Three years ago, Kansas Gov. Sam Brownback announced his plan to stimulate the state’s economy and create jobs. His plan was to implement extreme state income tax cuts that benefit certain businesses and high income individuals.

Recalling the promises and promotion at the time, the governor said “these tax cuts will stimulate the economy like a shot of adrenaline to the heart.” He promised they would create 33,000 new jobs and that the taxes paid by the new job holders will make up for the revenues lost by these tax cuts.

It is now clear this plan has failed. The Center for Budget Priorities recently released a study showing that Kansas ranked 46th in the country for private job sector creation. The state’s job growth rate is significantly below those of all our surrounding states. Job growth in Missouri is almost twice that of the growth rate in Kansas. The Kansas workforce actually shrunk from 2009 to 2013.

There are several reasons this plan has failed and will never create large numbers of good jobs.

First consider companies that Kansas successfully recruited in the past, which is a process we have been personally involved with as former Kansas Secretaries of Commerce. For major companies like and INVISTA — not to mention Cessna’s $40 million facility in Independence, Kan. — state income taxes never factored into the decision making process. Nor were they considered when one of Kansas’ great boat building companies brought work from another state back to Kansas. State income tax levels are rarely among the critical considerations for making the decision to locate or grow a business in a state.

In fact, in the 12 years we recruited businesses to come to Kansas, the subject of state income tax was never raised.

Second, the Brownback tax plan is resulting in the loss of billions of dollars in revenues. This, coupled with other actions by Brownback, is preventing investments in infrastructure that are always essential to economic growth. Most important among these infrastructure investments are public education and highways.

Brownback implemented the largest cut in funding for public education in the history of the state. Workforce expansion simply cannot happen without a strong educational system staring from K-12 through technical training and higher education. Education is how qualified or trainable individuals are available to fill positions for employers growing, relocating or starting their businesses. The simplest rule of business site selection is: there must be a qualified work force available. If not, a site cannot be considered.

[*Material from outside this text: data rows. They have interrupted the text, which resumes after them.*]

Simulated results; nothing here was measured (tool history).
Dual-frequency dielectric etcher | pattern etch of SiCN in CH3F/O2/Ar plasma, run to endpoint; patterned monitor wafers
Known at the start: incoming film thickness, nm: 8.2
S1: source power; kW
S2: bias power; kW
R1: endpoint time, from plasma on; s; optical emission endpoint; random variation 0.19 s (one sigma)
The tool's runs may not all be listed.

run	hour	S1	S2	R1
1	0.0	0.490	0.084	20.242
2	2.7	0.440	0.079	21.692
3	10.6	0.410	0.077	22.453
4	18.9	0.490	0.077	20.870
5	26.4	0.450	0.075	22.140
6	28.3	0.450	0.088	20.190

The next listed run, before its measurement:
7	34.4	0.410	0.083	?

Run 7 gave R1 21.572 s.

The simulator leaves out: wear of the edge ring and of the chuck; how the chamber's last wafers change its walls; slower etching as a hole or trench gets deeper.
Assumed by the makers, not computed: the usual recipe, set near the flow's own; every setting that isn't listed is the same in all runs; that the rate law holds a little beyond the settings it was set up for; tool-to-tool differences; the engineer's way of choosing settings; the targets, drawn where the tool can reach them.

Sadly, there is no provision to recover these funds even though the jobs they were intended to create have not materialized. The reality today is that billions of dollars have been lost and there is no plan to recover them.

The governor’s extreme tax cuts have also caused over $1 billion to be taken from the highway fund. Government officials have realized for decades the importance of an outstanding transportation system for economic growth and job creation. Yet, the Brownback administration has taken a billion dollars from the highway fund to make up for lost state income due to their extreme tax cuts.

Two other unintended consequences of this extreme plan need referencing. Revenue losses have caused irresponsible deficit spending and a budget shortfall currently forecasted at hundreds of millions of dollars. Also, the implementation of these tax cuts has been so hasty that the historically sound and balanced revenue streams have been shocked. New adverse ramifications are becoming obvious every day across the state, such as higher sales and property taxes.

If you are elected governor, it is to be expected that your policies will be enacted. That was the case when the governor implemented his extreme tax cut plan. It has not worked and it will not work.

Economic growth and job creation are not partisan issues. The people of Kansas expect their elected leaders to work together to ensure good jobs are created and Kansans are qualified for them. We urge Gov. Brownback and the Legislature to move away from an experimental and extreme tax policy. They must return to the proven economic growth principles of a balanced tax policy, a strong educational system that qualifies individuals for good jobs and a strong infrastructure. Kansans deserve no less.

Gary Sherrer is a former Republican Kansas lieutenant governor, serving from 1996 to 2003, under Gov. Bill Graves. John Moore is a former Democratic Kansas lieutenant governor, serving from 2003 to 2007, under Gov. Kathleen Sebelius.